You can use the following techniques to import data into an Aurora multi-master cluster:

  • You can import logical (SQL-format) dumps from other MySQL-compatible servers to Aurora multi-master clusters, if the statements don't use any features that aren't supported in Aurora. For example, a logical dump from a table containing MySQL Full-Text Search (FTS) indexes doesn't work because the FTS feature is not supported on multi-master clusters.

  • You can use managed services such as DMS to migrate data into an Aurora multi-master cluster.

  • For migrations into an Aurora multi-master cluster from a server that isn't compatible with MySQL, follow existing instructions for heterogeneous Aurora migrations.

  • Aurora multi-master clusters can produce MySQL-compatible logical dumps in SQL format. Any migration tool (for example, AWS DMS) that can understand such format can consume data dumps from Aurora multi-master clusters.

  • Aurora doesn't support binary logging with the multi-master cluster as the binlog master or worker. You can't use binlog-based CDC tools with multi-master clusters.

  • When migrating from non-MySQL-compatible servers, you can replicate into a multi-master cluster using the continuous change data capture (CDC) feature of AWS DMS. That type of replication transmits SQL statements to the destination cluster, thus the restriction on binlog replication doesn't apply.

For a detailed discussion of migration techniques and recommendations, see the Amazon Aurora Migration Handbook AWS whitepaper. Some of the migration methods listed in the handbook might not apply to Aurora multi-master clusters, but the document is a great overall source of knowledge about Aurora migration topics.

Exporting Data from a Multi-Master Cluster

You can save a snapshot of a multi-master cluster and restore it to another multi-master cluster. Currently, you can't restore a multi-master cluster snapshot into a single-master cluster.

To migrate data from a multi-master cluster to a single-master cluster, use a logical dump and restore with a tool such as mysqldump.

You can't use a multi-master cluster as the source or destination for binary log replication.
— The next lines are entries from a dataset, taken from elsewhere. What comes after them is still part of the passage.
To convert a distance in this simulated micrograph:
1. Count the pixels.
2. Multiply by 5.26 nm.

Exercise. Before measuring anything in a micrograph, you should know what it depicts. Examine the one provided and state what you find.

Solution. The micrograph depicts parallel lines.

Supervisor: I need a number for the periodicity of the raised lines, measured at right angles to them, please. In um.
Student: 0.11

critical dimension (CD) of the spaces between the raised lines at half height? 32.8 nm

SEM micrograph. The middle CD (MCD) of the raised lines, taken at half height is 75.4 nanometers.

High Availability Considerations for Aurora Multi-Master Clusters

In an Aurora multi-master cluster, any DB instance can restart without causing any other instance to restart. This behavior provides a higher level of availability for read-write and read-only connections than for Aurora single-master clusters. We refer to this availability level as continuous availability. In multi-master clusters, there is no downtime for write availability when a writer DB instance fails. Multi-master clusters don't use the failover mechanism, because all cluster instances are writable. If a DB instance fails in a multi-master cluster, your application can redirect the workload towards the remaining healthy instances.

In a single-master cluster, restarting the primary instance makes write operations unavailable until the failover mechanism promotes a new primary instance. Read-only operations also experience a brief downtime because all the Aurora Replicas in the cluster restart.

To minimize downtime for applications in a multi-master cluster, implement frequent SQL-level health checks. If a DB instance in a multi-master cluster becomes unavailable, you can decide what to do based on the expected length of the outage and the urgency of write operations in the workload. If you expect the outage to be brief and the write operations aren't urgent, you can wait for the DB instance to recover before resuming the workload that is normally handled by that DB instance. Alternatively, you can redirect that workload to a different DB instance. The underlying data remains available at all time to all DB instances in the cluster. The highly distributed Aurora storage volume keeps the data continuously available even in the unlikely event of a failure affecting an entire AZ. For information about the timing considerations for switching write operations away from an unavailable DB instance, see Using a Multi-Master Cluster as an Active Standby.

Replication Between Multi-Master Clusters and Other Clusters

Multi-master clusters don't support incoming or outgoing binary log replication.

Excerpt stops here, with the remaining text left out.